Is there a way to find out a closed form of the sum $\sum_{n=1}^\infty \frac{1}{n^6}\sum_{k=1}^n \frac{H_k}{k}$? Is there a way to find out a closed form of the sum $\displaystyle \sum_{n=1}^\infty \dfrac{1}{n^6}\sum_{k=1}^n \dfrac{H_k}{k}$ ?
It appeared to me while calculating $\displaystyle\sum_{n=1}^\infty \dfrac{(H_n)^2}{n^6}$ where I used $\displaystyle (H_n)^2=2\sum_{k=1}^n \dfrac{H_k}{k}-H_n^{(2)}$ .
The sum involving harmonic number of order 2 can be calculated, but how do we do the mentioned sum , I still do not have much ideas about that.
 A: Through a sequence of interchanging the order of the sums & removing the first term ...
We will manipulate the sum to multiple zeta functions.
\begin{eqnarray*}
S &=& \sum_{n=1}^{\infty} \frac{1}{n^6} \sum_{k=1}^{n} \frac{H_k}{k} \\
S &=& \sum_{n=1}^{\infty}  \sum_{k=1}^{n} \sum_{j=1}^{k}\frac{1}{n^6 jk} \\
S &=&   \sum_{k=1}^{\infty} \sum_{j=1}^{k} \sum_{n=k}^{\infty}\frac{1}{n^6 jk} \\
S &=&  \sum_{j=1}^{\infty} \sum_{k=j}^{\infty}  \sum_{n=k}^{\infty}\frac{1}{n^6 jk} \\
S &=&  \sum_{j=1}^{\infty} \left( \sum_{n=k}^{\infty}\frac{1}{n^6 j^2}+\sum_{k=j+1}^{\infty}  \sum_{n=k}^{\infty}\frac{1}{n^6 jk} \right)\\
S &=&  \sum_{j=1}^{\infty} \left(\frac{1}{j^8} +\sum_{n=k+1}^{\infty}\frac{1}{n^6 j^2}+\sum_{k=j+1}^{\infty} \left( \frac{1}{k^7 j} + \sum_{n=k+1}^{\infty}\frac{1}{n^6 jk} \right)\right)\\
\end{eqnarray*}
So the sum is $\color{red}{\zeta(8)+\zeta(6,2)+\zeta(7,1)+\zeta(6,1,1)}$.
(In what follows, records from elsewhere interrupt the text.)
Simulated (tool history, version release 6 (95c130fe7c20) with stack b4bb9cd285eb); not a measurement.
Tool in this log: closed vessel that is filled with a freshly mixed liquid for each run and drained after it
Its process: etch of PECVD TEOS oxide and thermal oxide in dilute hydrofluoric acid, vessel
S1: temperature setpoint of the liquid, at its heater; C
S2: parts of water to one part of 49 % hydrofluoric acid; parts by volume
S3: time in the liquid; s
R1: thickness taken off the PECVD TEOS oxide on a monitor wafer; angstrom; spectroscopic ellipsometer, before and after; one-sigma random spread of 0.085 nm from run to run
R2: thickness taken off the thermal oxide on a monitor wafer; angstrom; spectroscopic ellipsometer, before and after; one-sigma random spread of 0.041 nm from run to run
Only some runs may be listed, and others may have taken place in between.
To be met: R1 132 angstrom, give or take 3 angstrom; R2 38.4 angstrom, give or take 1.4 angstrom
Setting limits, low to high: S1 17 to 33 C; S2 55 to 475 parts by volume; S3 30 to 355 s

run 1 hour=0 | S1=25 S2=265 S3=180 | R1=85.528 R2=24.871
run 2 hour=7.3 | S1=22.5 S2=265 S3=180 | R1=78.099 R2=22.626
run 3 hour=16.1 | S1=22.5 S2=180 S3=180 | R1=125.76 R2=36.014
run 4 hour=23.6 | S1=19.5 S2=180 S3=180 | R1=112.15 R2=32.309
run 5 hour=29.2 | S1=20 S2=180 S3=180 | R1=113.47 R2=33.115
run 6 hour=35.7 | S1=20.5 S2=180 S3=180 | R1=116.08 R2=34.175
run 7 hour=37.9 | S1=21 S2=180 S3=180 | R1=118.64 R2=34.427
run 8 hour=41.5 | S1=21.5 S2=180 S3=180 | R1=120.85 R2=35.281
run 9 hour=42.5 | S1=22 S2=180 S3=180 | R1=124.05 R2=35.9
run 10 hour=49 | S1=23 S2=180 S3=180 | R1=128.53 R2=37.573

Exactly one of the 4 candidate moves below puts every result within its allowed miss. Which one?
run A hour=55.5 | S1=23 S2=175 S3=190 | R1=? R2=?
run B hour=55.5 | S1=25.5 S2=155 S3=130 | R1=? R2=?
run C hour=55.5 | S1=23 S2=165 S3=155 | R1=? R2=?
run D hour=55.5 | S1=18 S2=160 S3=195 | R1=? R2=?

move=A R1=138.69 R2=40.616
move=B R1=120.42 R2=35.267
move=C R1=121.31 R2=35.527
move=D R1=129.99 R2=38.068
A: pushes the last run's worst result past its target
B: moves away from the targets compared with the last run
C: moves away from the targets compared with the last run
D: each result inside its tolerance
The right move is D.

These multiple zeta functions can be evaluated using techniques descibed ... https://en.wikipedia.org/wiki/Multiple_zeta_function
A: Partial solution and just writing the integral representation of the sum.
\begin{align}
S=\sum_{n=1}^\infty\frac1{n^6}\sum_{k=1}^n\frac{H_k}{k}=\frac12\sum_{n=1}^\infty\frac{H_n^2+H_n^{(2)}}{n^6}
\end{align}
From here we have $$\int_0^1 x^{n-1}\ln^2(1-x)\ dx=\frac{H_n^2+H_n^{(2)}}{n}$$
Thus $$S=\frac12\int_0^1\frac{\ln^2(1-x)}{x}\sum_{n=1}^\infty\frac{x^n}{n^5}\ dx=\frac12\int_0^1\frac{\ln^2(1-x)\operatorname{Li}_5(x)}{x}\ dx$$

Another related integral:
@SuperAboud proved here : $$\frac{\ln^2(1-x)}{1-x}=\sum_{n=1}^\infty x^n(H_n^2-H_n^{(2)})$$
Multiply both sides by $\displaystyle-\frac{\ln^5x}{5!x}$ then integrate from $x=0$ to $x=1$
$$-\frac1{5!}\sum_{n=1}^\infty (H_n^2-H_n^{(2)})\int_0^1 x^{n-1}\ln^5x\ dx=\sum_{n=1}^\infty\frac{H_n^2-H_n^{(2)}}{n^6}=-\frac1{5!}\int_0^1\frac{\ln^2(1-x)\ln^5x}{x(1-x)}\ dx$$